ST. LOUIS – As Bill Self settled into a golf cart at the Edward Jones Dome on Saturday afternoon to be driven off for a CBS interview, he drolly said, "Time to answer more questions about Roy Williams."
Williams has been the topic that won't die for Self. He'd just gotten several Roy questions from reporters during his general interview session the day before his Kansas Jayhawks played Williams' North Carolina Tar Heels in the Midwest Regional final. He has been hearing them for nine years, ever since he succeeded Williams as coach at Kansas. It's a tired topic that should have been put to rest in 2008, when Self handed Williams an emphatic defeat in the Final Four, but it was resurrected here.

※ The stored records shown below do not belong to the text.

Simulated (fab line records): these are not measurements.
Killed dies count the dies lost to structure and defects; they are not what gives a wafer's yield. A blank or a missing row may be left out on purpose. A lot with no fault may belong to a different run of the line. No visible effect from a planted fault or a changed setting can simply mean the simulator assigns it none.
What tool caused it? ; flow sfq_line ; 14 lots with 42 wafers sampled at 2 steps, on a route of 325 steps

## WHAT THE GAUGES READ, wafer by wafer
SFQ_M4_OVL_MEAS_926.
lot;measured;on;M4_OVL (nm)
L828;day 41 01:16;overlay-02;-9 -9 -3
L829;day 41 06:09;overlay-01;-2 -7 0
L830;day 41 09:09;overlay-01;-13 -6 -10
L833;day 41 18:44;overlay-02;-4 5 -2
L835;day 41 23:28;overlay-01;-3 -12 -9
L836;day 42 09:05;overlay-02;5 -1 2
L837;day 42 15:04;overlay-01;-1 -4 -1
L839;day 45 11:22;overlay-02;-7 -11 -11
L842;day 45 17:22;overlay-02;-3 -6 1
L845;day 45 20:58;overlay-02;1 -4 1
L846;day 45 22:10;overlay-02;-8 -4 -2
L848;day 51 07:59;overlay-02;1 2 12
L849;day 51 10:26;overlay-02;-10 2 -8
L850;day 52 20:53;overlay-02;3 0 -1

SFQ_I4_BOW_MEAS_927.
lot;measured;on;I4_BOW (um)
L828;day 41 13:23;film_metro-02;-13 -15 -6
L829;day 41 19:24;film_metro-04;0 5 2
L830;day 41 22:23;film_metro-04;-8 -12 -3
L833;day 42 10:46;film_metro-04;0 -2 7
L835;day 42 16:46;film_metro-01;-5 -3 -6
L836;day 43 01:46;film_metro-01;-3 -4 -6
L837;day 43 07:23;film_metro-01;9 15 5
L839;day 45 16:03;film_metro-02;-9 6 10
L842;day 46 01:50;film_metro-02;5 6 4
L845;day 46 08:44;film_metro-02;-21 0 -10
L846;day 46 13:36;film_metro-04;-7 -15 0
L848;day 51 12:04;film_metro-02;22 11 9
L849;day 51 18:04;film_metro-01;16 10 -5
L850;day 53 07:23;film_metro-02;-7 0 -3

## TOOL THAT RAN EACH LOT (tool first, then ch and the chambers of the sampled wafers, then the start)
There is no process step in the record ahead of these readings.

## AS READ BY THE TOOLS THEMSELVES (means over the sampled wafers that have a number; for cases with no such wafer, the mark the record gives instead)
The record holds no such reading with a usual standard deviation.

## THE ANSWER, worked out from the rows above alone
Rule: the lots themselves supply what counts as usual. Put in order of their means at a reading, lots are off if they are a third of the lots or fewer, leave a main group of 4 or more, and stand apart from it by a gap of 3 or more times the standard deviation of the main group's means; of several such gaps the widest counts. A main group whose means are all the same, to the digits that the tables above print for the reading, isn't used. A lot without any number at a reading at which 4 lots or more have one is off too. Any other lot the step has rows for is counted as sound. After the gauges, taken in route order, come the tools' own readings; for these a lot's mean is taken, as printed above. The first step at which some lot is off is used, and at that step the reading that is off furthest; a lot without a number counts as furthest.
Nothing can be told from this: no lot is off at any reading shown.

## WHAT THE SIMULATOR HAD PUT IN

Today, it's time to reverse the Q&A. Time for Williams to answer questions about Self. Specifically, it's time for Williams to talk about being checkmated by Self on Sunday with the Final Four on the line.
Self's lockdown of the Tar Heels was so crafty that Ol' Roy literally had no idea what hit him. It was a triangle-and-two defense, playing man-to-man on Carolina shooters Harrison Barnes and Reggie Bullock and zoning point guard Stilman White and big men Tyler Zeller and John Henson. The junk defense shut down the Heels' prolific offense as Kansas pulled away in the final eight minutes to win 80-67. Carolina scored just three points in the final 8:34.
I asked Williams what impact the triangle-and-two had on his team. His answer was stunning.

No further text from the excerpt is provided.